From: Roy T. Fielding <fielding@gbiv.com>
Date: Thu, 5 Jul 2012 13:49:54 -0700
Cc: HTTPbis Working Group <ietf-http-wg@w3.org>
Message-Id: <42B5F3CB-EC73-45C8-9970-0162369D88CC@gbiv.com>
To: Barry Leiba <barryleiba@computer.org>
On Jul 3, 2012, at 12:05 PM, Barry Leiba wrote:

> In case anyone here is interested and not already following
> apps-discuss, I started a discussion thread with this same subject
> line on apps-discuss@ietf.org.  Go there to comment.  Here's an
> archive pointer to the beginning of the thread:
> http://www.ietf.org/mail-archive/web/apps-discuss/current/msg06521.html

Hi Barry,

I don't believe that discussion and draft belongs on apps-discuss.
HTTP belongs here.  [In fact, I'd have to say that apps-discuss is
turning into an oligarchy with arbitrary specification scope, instead
of its original intention as a coordination forum amongst the
individual ADs+WGs that did the real work, but that's another story.]

Regarding your comments on Forwarded:

> Last paragraph of Section 4:
>>   Given that a proxy wishes to add a Forwarded header field to the
>>   outgoing request, if the incoming request has no such header field,
>>   the proxy simply adds the header field with the list of parameters
>>   desired.  If, on the other hand, the incoming request has such a
>>   header field, the proxy can either add a comma and the list of
>>   parameters, or add a new instance of the header field.  A proxy MAY
>>   remove all Forwarded header fields from a request.  It MUST, however,
>>   ensure that the correct header field is updated in case of multiple
>>   Forwarded header fields.
> I find this confusing,

I find that confusing too.  It should just say that the new value
MUST either be appended to the existing field-value or appended
as a new field at the end of the header block.

> and I question the value of having more than
> one way of representing things.  Why would a proxy want to add a comma
> and a list, rather than adding a new instance?

For performance and implementation reasons.  Some proxies will store
the field-value as a compounded hash of ordered list values until some
generic routine writes the value as a single field; some will have already
sent the received header fields downstream and thus have no other
choice but to append as a new fieled; others will choose to append
a separate Forwarded at the end in order to avoid buffer copies
or for easier debugging.

I don't think an HTTP header field needs to define one way to do it.
We have left it unspecific in order to maximize flexibility in

> If a proxy later wants
> to selectively remove earlier information, how would it safely do it when
> some had been added as list items into another header field?

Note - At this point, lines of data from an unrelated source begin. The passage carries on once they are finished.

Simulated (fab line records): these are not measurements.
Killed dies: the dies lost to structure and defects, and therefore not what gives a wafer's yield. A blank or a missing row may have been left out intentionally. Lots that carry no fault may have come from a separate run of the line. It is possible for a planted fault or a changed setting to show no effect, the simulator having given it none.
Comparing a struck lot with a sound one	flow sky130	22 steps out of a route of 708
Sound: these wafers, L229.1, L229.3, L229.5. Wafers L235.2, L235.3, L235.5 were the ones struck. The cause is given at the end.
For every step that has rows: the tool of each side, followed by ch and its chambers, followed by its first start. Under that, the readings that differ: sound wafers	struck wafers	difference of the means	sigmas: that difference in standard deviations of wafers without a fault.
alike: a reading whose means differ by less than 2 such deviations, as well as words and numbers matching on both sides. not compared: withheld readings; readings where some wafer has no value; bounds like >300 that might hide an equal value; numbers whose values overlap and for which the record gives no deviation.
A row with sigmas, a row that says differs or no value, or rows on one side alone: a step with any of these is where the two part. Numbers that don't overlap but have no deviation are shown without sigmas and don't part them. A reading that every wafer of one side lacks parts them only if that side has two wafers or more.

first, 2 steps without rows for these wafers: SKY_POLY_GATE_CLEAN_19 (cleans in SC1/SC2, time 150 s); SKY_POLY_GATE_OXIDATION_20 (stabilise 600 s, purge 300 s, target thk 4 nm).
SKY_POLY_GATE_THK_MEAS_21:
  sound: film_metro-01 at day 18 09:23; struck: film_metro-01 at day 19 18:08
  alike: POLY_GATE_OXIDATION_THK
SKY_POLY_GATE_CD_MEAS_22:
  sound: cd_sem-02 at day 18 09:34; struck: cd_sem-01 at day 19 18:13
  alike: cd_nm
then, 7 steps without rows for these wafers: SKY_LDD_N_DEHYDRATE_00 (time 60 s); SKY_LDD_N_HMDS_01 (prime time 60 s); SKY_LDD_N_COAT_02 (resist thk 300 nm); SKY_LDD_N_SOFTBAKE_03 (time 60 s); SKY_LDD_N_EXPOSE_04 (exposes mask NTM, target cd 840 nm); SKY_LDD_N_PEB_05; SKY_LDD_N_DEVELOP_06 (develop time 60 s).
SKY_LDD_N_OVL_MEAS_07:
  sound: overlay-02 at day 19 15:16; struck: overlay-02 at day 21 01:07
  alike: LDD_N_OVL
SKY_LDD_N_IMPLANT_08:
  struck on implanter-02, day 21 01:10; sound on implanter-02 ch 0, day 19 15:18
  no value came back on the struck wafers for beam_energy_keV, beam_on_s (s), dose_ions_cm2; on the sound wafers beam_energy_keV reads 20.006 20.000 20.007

I assume by looking at the information it wants to selectively remove.
It would be more common to simply delete the existing field and create
a new one on the way downstream.

>  Doesn't it
> complicate things to have to support various combinations?

Yes, but that is governed by HTTP/1.1 parsing rules.

> How would I
> choose between these?:
>     Forwarded: for=,for=
>     Forwarded: for=
>     Forwarded: for=

They mean the same thing in HTTP (as in RFC822, MIME, etc.).

> You either need to explain the pros and cons, or just provide one way
> to do it.  I guess I'd want to see a good reason for not just having one
> header field per proxy.  I realize that existing fields use this
> mechanism, but we have a chance to be specific in a new specification.

No, we don't.  HTTP header fields cannot redefine HTTP parsing.
All this field is doing is restating (unnecessarily) the facts
implied by the list rule in HTTP field parsing.

> It's also very awkward to have punctuation precedence that's backward
> from how it works in English (and again, I know this is used elsewhere).
> Here, commas are more powerful than semicolons, so you might have
> something like this:
>   Forwarded: for=;proto=http,for=;proto=https
> As someone who reads English, I find the way that gets grouped to be
> surprising and unsettling, because I expect the break between "43" and
> "proto=http" to be *stronger* than the break after "proto=http", and
> it's not.

People don't read HTTP header fields.  This precedence is a leftover
from MIME field parsing and it makes far less sense to create
specialized parsers for each new field defined.  The only header fields
that got it wrong are Cookie and Set-Cookie, which resulted in more
interoperability problems than all of the rest of HTTP combined.